Python Forum
a couple of big project i am making plans for - Printable Version

+- Python Forum (https://python-forum.io)
+-- Forum: General (https://python-forum.io/forum-1.html)
+--- Forum: News and Discussions (https://python-forum.io/forum-31.html)
+--- Thread: a couple of big project i am making plans for (/thread-35671.html)



a couple of big project i am making plans for - Skaperen - Nov-30-2021

actually there are 2 closely related projects.

number 1 is an optical character finder mechanism. it would scam the image of a page to detect where text is located on the page and what font size it is (in units related to page). closely positioned letters can be formed into words, sentences, and more. these chunks of text would be saved with properties like size and position, ready for searches among many of these. text may be laid out in structures that don't make it easy to make an ASCII page from. but this would still make it possible to search for text in old historical books i have big image collections of.

number 2 is to reproduce the book pages with clean text fonts scaled to make a replacement image that makes it easier to read, along with images that are not text. a lot of these books were published before 1900. or maybe not even published at all, like old church documents as early as 1600. the text scanning does not need to be perfect. there are places i don't see any possibility. many of the images are rotated slightly and this will be corrected so all pages are lined up.

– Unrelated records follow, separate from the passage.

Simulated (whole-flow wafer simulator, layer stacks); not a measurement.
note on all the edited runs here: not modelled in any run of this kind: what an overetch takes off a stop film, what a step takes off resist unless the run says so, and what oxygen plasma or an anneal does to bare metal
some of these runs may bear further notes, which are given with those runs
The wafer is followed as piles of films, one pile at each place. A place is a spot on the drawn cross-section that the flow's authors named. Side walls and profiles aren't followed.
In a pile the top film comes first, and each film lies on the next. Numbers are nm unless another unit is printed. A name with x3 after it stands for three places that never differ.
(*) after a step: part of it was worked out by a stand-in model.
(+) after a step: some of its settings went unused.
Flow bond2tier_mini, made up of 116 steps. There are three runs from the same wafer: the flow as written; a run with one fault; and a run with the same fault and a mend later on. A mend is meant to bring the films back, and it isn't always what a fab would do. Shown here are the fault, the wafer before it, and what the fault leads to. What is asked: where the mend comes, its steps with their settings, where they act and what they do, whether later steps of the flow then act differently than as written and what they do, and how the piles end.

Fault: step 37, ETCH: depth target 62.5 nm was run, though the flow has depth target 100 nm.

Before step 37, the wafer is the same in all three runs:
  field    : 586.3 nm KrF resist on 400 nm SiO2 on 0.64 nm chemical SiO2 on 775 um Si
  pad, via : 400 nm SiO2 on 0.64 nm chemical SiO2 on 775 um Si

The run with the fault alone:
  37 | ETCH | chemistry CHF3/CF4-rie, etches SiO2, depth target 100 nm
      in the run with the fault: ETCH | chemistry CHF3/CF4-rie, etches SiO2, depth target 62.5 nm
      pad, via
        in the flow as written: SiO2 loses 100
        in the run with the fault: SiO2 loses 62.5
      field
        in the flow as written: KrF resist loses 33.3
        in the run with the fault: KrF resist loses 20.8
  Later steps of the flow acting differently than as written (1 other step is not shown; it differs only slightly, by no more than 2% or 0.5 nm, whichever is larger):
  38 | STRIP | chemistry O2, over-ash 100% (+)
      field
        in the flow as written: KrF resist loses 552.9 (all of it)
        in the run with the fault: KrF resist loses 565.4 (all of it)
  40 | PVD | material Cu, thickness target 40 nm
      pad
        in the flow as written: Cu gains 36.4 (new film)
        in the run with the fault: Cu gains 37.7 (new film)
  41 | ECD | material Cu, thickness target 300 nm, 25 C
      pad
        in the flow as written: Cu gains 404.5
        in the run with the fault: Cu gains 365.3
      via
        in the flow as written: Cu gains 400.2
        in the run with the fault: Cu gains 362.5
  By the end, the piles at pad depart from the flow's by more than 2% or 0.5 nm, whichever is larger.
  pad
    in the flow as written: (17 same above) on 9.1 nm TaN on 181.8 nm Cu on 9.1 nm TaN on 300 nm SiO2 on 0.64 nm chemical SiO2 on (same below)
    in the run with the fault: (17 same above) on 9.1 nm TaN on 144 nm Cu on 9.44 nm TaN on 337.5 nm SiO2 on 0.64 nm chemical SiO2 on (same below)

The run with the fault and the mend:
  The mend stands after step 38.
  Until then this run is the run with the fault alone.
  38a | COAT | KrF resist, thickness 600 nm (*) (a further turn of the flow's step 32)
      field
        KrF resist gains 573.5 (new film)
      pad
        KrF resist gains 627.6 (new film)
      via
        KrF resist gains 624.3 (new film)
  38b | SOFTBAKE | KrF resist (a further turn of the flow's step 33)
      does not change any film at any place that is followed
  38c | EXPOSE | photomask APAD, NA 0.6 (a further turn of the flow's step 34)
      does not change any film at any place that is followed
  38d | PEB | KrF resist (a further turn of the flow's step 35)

i need to find any tools intended for image scanning and matching as well as optical character recognition implementations. i wonder what Python programmers do when working heavily at the pixel level, especially with gradient color or simple black and white bits like most of these. do they do all this in Python or drop down to using C? then i'll need to decide what i want to do with this.

another unrelated project is to build a GUI application to draw Mandelbrot set and Julia set images with an array of calculation engines to spread the work over many cores, systems, and/or cloud instances, even with a mix of architectures. the actual calculation engine will be done in C but the work load managers that pretend to be an engine and spread the load among many other engines will be done in Python as will the display GUI application. but i do wonder if anyone has gotten some high speed Mandelbrot calculation to run in Python. probably one of the first things i need to do is design the network protocol this will use. i know this kind of thing has been done as i saw a physical demo of 25 PCs doing it way back in 1992 (when everything was 1 core, a lot slower, most likely not in Python, and there was no cloud). networking was barely around, then (social media, definitely not).